Mitch Daniels loses track of half a billion dollars in 4 months

In just 4 months, the state of Indiana has discovered $526 million in taxpayer funds that had been mishandled by the Daniels administration.

On Thursday, news broke that Indiana had discovered more than $206 million dollars that should have been distributed to counties. Local and county income taxes are collected by the state, and are supposed to be passed back to the counties.

The director of the state’s Office of Management & Budget, Adam Horst, reportedly learned of this mistake several weeks ago, and informed Mitch Daniels of the problem shortly before Daniels left for an unofficial visit to Israel. Indiana Revenue Commissioner John Eckart will resign – but not until after tax season – and two other high-level staffers for the Department of Revenue retired or resigned.

“We are taking this very seriously,” Horst told reporters this morning.

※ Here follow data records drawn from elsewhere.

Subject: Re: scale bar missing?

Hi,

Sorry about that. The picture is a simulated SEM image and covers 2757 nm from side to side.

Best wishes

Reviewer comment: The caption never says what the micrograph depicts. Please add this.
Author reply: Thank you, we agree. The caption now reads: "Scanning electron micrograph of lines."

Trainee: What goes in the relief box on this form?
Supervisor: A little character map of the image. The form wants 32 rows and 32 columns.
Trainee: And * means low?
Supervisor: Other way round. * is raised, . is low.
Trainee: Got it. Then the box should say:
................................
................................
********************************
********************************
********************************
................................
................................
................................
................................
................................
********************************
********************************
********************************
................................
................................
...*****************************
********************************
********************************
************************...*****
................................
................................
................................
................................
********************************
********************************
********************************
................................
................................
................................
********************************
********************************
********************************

Just a few months ago, in December, Mitch Daniels jubilantly revealed that the state had “found” more than $320 million dollars in money that had never been transferred to the state’s general fund.

After that $320 million was found, Democrats in the state House and Senate called for an independent audit, but a party-line vote in a Senate committee rejected that idea. The Republican chairman of the State Budget Commitee, Jeff Espich, went so far as saying that looking into previous warnings about the state’s tax collection policies was “a red herring.” Indianapolis’ WRTV reported that, “Espich also said it did not appear the $320 million mistake was a criminal act, and thus did not see the point of performing an investigation.

It only took another missing $206 million for the voices of reason to prevail. As the Indianapolis Star’s Mary Beth Schneider reported on Thursday:

The biggest admission that a change in personnel isn’t enough is the state’s decision to hire an outside firm to conduct an independent audit.

Democrats had called for that very step in December, after the first error was found, but Daniels, Horst and Republican fiscal leaders in the legislature had firmly opposed that. Horst said that the internal reviews after the first error worked, as they found this new error.

Mitch Daniels’ recalcitrant stance on double-checking his math is not without precedent. A couple years back, I noted that Mitch rejected calls to verify Anthem’s request to drastically increase health care costs in Indiana, even after other states found basic mathematical errors in Anthem’s applications.


A little history, just for perspective:

Indiana Governor Mitch Daniels was the first budget director under President George W. Bush. When Bush & Daniels took office in January 2001, the Congressional Budget Office projected a ten-year surplus of $5.6 trillion. In August 2003, the Center on Budget and Policy Priorities re-ran the numbers for that same ten-year period, plugging in the policies enacted under Mitch and W. The result was a $4.4 trillion dollar deficit. That means that over the course of Daniels’ 29 months as head of the Office of Management & Budget, the nation’s financial situation deteriorated by $10 trillion dollars.